The Ringed City is a bit of a paradox to me. The first DLC, Ashes of Ariandel felt so lonely, it overwhelmed you with the ruins and snow flats. It really felt like you against the wilderness. This time though, it’s different; this in very many ways is all about verticality. You’re constantly trying to get down, but there’s some literal leaps of faith you need to make, as previously the game has always taught you “falling is bad”.

Dark Souls has always been strong in its environmental lessons. It doesn’t necessarily teach you directly, but you learn about the game through the mechanics. Coming into this DLC you need to make a large leap into the snow (or ash, one of the two) and you realise you don’t take damage. That’s the first lesson and the most important, that’s when you know that you need to throw some of your preconceptions out the window.

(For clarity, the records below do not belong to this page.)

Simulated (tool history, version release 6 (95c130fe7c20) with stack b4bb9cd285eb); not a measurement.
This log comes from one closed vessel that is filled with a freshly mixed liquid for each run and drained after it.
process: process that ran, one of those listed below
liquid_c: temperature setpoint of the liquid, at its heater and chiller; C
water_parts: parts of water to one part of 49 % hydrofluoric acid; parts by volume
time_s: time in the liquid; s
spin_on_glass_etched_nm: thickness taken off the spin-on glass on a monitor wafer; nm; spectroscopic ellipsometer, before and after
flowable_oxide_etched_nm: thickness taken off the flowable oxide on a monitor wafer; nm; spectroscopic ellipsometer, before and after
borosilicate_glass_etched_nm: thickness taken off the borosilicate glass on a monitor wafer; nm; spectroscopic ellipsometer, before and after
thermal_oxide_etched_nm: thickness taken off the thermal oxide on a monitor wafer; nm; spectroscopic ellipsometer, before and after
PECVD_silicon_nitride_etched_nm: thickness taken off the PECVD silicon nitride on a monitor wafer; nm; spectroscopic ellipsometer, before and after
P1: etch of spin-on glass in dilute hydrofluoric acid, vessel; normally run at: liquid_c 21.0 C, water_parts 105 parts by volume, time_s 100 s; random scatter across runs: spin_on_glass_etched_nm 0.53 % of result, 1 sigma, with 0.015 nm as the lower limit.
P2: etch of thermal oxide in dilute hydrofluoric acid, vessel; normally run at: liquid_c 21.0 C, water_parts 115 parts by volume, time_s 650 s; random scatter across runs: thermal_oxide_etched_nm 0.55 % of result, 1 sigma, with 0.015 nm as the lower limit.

Next, you move down a ramp and a hoard of cursed knights, all twisted and broken, crawling in a desperate attempt to take you out. This is another lesson. There’s a lot of enemies and they don’t give many souls when they die; they’re almost more trouble than they’re worth. That’s the second lesson: maybe it’s worthwhile avoiding enemies.

This is where the game tricks you. It knows you want that treasure, and you’re going to go get it, but it causes you to start falling into a ruined church, again, massive fall, no damage taken. Reinforcing the lesson. More of those same enemies, just there to annoy you more than harm you. Reinforcing the lesson. You turn the corner and suddenly there’s a new threat, turning the game on its head again; a giant angel-like creature, happy to assault you with a slew of light rays at my person. The only option is to sprint and hide away, because you can’t even target the angel, let alone hurt it.

As you continue to move through, there’s more of these lessons given. More falling, but only onto the ash to avoid damage, huge amounts of enemies that should be avoided, as they don’t really follow you. I get a bit lost, but I make my way to a bonfire; safety. The next scene is interesting too, very non-Dark Souls. Not only are you avoiding two angels launching rays at you, but you’re also lost in a giant swamp so you’ve got to move quickly or you’re going to get poisoned. Everything now is screaming “rush along”, but honestly it’s actually a trick. In truth, the game wants you to look around and find refuge, because there’s only one way to stop those giant angels, and you do need to stop them. Hidden away in these areas in a grotesque butterfly-like creature, and killing it causes the angels to disappear.

It’s funny, because you need to make long runs across open swamp, and across undefended tree roots. You’re either going to take a lot of hits and hope to whatever god may be that you survive, or you’re hunting down the way to stop the angels. That’s the only two options. Getting past all of this leads to the boss, down an incredibly large drop, just to make sure you’ve learned. I won’t talk about the boss though, partially because it completely wrecked me, and partially because that’s the big experience for you to have.

As I said this DLC feels very un-Dark Souls. Skipping enemies, falling down long drops, running for your life from unkillable enemies. I’m interesting, absolutely, and perhaps a more cynical me would wonder if they’re trying something crazy new because it’s the final DLC and they want to see the reaction to these changes for say, a new game in the series. Either way, The Ringed City is quite interesting, and I look forward to trying to more on March 28.